The April 2008 guest speaker for the International Service Division of the Rotary Club of New York was Mr. Deryck Fritz, a Senior Political Affairs Officer with the the United Nations Electoral Assistance Department. Mr. Deryck, a citizen of Trinidad and Tobago, studied at the University of the West Indies in Trinidad, and Pace University in New York. For more than a decade, Mr. Fritz has worked in several UN field electoral missions, including Cambodia, Mozambique, Western Sahara, Timor-Leste, Occupied Palestinian Territories, Sierra Leone, Liberia, and Iraq. Most recently, he was part of the technical assistance team to the mediation efforts of former Secretary-General Kofi Annan and the Panel of Eminent African Personalities.

Historically this department of the UN included advancing the principle of self-determination of peoples through the development of self-government and decolonization. In the modern period, it has entailed establishing and advancing the principle of democracy and political rights.

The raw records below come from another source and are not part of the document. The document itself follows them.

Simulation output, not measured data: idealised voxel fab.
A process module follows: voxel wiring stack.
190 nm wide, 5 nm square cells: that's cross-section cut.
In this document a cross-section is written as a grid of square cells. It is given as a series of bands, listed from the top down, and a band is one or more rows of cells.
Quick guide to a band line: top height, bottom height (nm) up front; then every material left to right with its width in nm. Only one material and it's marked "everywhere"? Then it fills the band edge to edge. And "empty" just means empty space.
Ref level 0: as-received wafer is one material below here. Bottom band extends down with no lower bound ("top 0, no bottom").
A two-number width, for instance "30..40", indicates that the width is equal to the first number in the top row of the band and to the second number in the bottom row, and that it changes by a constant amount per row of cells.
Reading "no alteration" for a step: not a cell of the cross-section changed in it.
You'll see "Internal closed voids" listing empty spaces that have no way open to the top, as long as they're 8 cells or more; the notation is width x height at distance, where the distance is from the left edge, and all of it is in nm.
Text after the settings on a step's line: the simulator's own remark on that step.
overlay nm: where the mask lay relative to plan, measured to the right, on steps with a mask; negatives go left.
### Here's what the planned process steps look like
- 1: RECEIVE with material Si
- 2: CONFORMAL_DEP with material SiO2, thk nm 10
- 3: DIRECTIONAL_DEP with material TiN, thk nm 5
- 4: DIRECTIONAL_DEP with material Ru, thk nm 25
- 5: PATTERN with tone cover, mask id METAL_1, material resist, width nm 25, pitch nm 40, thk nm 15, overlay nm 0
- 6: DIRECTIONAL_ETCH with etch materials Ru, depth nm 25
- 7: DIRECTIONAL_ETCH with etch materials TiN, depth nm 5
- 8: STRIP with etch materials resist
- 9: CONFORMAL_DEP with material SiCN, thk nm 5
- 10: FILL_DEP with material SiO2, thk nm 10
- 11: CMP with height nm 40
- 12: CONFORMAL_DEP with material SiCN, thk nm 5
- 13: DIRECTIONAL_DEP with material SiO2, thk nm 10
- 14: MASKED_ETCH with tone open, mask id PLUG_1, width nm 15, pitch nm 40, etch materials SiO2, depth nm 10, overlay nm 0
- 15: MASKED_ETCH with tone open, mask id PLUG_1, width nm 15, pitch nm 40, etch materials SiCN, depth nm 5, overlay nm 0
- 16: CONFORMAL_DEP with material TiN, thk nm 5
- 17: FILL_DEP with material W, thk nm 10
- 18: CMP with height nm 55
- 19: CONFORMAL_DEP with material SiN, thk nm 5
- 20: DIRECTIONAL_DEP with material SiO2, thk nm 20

Today, the United Nations system is engaged in a wide range of development assistance activities which are intended to support the efforts of governments to promote democratic election processes. Since 1989, the United Nations has received over 140 requests for electoral assistance from Member States. Member States most often seek advice and assistance on the legal, technical, administrative, and human rights aspects of organizing and conducting democratic elections or seek the Organization's assistance in supporting the international observation of an electoral process.


In practice, the objectives of United Nations electoral assistance are essentially two-fold:
(1) to assist Member States in their efforts to hold credible and legitimate democratic elections in accordance with internationally recognized criteria established in universal and regional human rights instruments;
(2) to contribute to building the recipient country's institutional capacity to organize democratic elections that are genuine and periodic and have the full confidence of the contending parties and the electorate.


It was pointed out that the United Nations recognizes that there is no single political system or electoral method equally suited to all nations. While comparative experience and examples provide useful guidance for the construction of democratic institutions, assistance strategies should ultimately be shaped by the particular needs and circumstances of the country seeking assistance, taken within the framework of international standards. United Nations activities in the field of electoral assistance are conducted in conformity with the basic principles of the sovereign equality of States and respect for their territorial integrity and political independence, as enunciated in the UN Charter. Assistance activities are carried out only where requested by national authorities of Member States and broadly supported by the people of the country concerned.